Harry Targ
Reddit
"Workers of the world, unite! You have nothing
to lose but your chains!". Karl Marx
“Comedians
of the world unite. You have nothing to lose but your jokes.” Harry
Targ
(Richard Pryor on racism and capitalism:
https://www.youtube.com/shorts/TCFfmecFYpw)
The twenty-first century is strange. Most of the modest social benefits provided by many governments are being reversed. Contrary to expectations in a “post-Cold War” world, violence has increased and competition between Cold War adversaries continues. And to quote from Vijay Prashad, we are living in an “age of cruelty.” We are helpless observers as a holocaust is being perpetrated on the people in Gaza. And while a police state is rounding up “illegals,” convicted felons are being pardoned, (and some elected or appointed to office), masses of people are hitting the streets to protest virtually all these egregious immoralities perpetrated by ruling classes and political elites. And it has gotten to the point with these horrific developments that we must look to comedians to save us.
And before
we look askance at a defense of comedians, we should recognize that they
historically have stimulated us to think about the human condition. Paradoxically
profit and criticism have over the years conflicted. In the post World War Two
period a panoply of comedians have surfaced who generated popularity and
profit, and at the same time challenged the
evils of capitalism, war-making, class antagonisms, racism, and patriarchy.
For those of
us growing up in the fifties Tom Lehrer was cheerfully accessible while
communicating ideas about atomic war, hate, and militarism. And while Lenny
Bruce was too acerbic for some he spawned subsequent generations of very
radical comedic talents including George Carlin, Richard Pryor, and Lily
Tomlin. And then radical/political humor became mainstreamed on television
including Saturday Night Live, the Daily Show and the John Oliver program.

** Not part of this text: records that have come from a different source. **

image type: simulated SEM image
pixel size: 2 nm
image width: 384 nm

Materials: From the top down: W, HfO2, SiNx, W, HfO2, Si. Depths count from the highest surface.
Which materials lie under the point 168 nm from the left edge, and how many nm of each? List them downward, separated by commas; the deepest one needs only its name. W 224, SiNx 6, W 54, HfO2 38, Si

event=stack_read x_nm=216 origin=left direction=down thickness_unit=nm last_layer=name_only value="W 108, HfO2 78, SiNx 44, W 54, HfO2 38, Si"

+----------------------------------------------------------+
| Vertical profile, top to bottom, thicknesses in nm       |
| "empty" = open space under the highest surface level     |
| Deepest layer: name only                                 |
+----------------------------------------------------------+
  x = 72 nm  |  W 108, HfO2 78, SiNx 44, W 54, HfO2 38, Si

Television series such as MASH critiqued war, Other programs, some funny and
some serious, analyzed commercialism, greed, ruling classes, and racism.
So now in a period where democratic discourse is more threatened than ever, even more than the McCarthy era of the 1950s, fascist sectors of the ruling class, after attacking the universities, the media, protesters, and “foreigners,” are targeting the comedians, the last refuge of deep criticism of the US political economy.
As we rise to defend academic freedom in the universities, vibrant
curricula in K- twelve educational institutions, the right to protest
(and vote) and independent media, we cannot forget the comedians. Historically,
they have communicated radical ideas to larger sections of the population than many others who have resisted monopoly capitalism and war.